When we started working on disruption in the civil society sector very quickly the question arose, whether the dramatic changes we observed in the outside world would eventually threaten the existence of even the most successful and prominent organisations?
Recently I was involved in a discussion about the future of our sector and we all agreed that our organisations would have to go through fundamental change in order to survive and thrive in a fast changing environment. When we reviewed the required depth and speed of change we had to undertake several colleagues voiced doubts whether their organisations would be able to undertake such extensive changes in a relatively short period of time. Suddenly the room fell quiet and one could sense the thoughts most of us struggled with: Will my organisation be able to change fast enough? Could my organisation disappear?

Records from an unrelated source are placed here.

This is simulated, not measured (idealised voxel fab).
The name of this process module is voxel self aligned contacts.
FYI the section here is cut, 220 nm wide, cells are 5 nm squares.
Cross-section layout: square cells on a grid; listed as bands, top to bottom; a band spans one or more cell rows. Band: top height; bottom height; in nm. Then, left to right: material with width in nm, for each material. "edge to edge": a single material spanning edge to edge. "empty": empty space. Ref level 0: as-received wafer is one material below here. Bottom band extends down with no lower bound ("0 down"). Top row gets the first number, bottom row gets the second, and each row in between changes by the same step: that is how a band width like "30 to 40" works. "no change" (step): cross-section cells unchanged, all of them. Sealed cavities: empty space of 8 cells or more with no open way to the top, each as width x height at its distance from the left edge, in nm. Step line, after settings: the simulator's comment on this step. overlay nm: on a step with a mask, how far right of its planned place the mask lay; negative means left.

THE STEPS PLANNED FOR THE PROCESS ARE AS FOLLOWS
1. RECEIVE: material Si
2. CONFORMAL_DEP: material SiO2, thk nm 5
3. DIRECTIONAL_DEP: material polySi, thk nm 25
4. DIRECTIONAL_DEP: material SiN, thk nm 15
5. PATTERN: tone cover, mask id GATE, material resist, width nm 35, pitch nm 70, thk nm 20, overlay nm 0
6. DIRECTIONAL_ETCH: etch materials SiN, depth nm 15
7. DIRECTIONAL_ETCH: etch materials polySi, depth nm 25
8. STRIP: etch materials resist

A firm voice broke the silence: “Maybe our organisations will disappear – and maybe this is Okay. We have been founded in different times. We have done great work over decades. Now the times are changing and others that are better positioned to tackle new challenges will take over. So what?”
Not surprisingly, these provocative remarks initiated another round of lively discussions. What I found surprising, however, was how many comments supported the “so what?” perspective – and some of them with obvious relief: going down seemed to appear less painful to them than conducting major change.
I disagree with the fatalistic “so what?” perspective. At a time when human rights are under increasing pressure in many countries, where poverty, hunger and exploitation persist and where climate change, extinction of species and growing pollution threaten the biosphere of our planet our organisations are needed more than ever. Millions of people around the world count on our solidarity and support, millions of supporters and activists entrust us with their time, commitment and money, tens of thousands of dedicated and highly qualified employees and their families depend on us.
Letting our organisations fade away and hoping for others to build new and more appropriate organisations is not an option. Reinventing our organisations is the only acceptable way ahead. The changes around us are only threats if we are unwilling to change ourselves. They entail exciting opportunities if we are willing to embrace change, to “ride the wave rather than being swept away” as one of the Centre’s publications demands.
No question: change can be painful, and in-depth transformative change most likely is. But if we take our organisations’ vision and mission statements seriously there is no alternative – we need to go through transformative change. But change as such needs to be of a very different dimension. To date, most of our change exercises have been incremental affairs, rarely bold and courageous enough to make a real difference. Often this has led to wide-spread change fatigue. The change we have to conduct is not incremental, does not drag us down. Yes, transformative change can be scary, very scary at times, but it is also exciting if we can visualise the benefits we will reap and the opportunities we will be able to seize as a result of transformative change.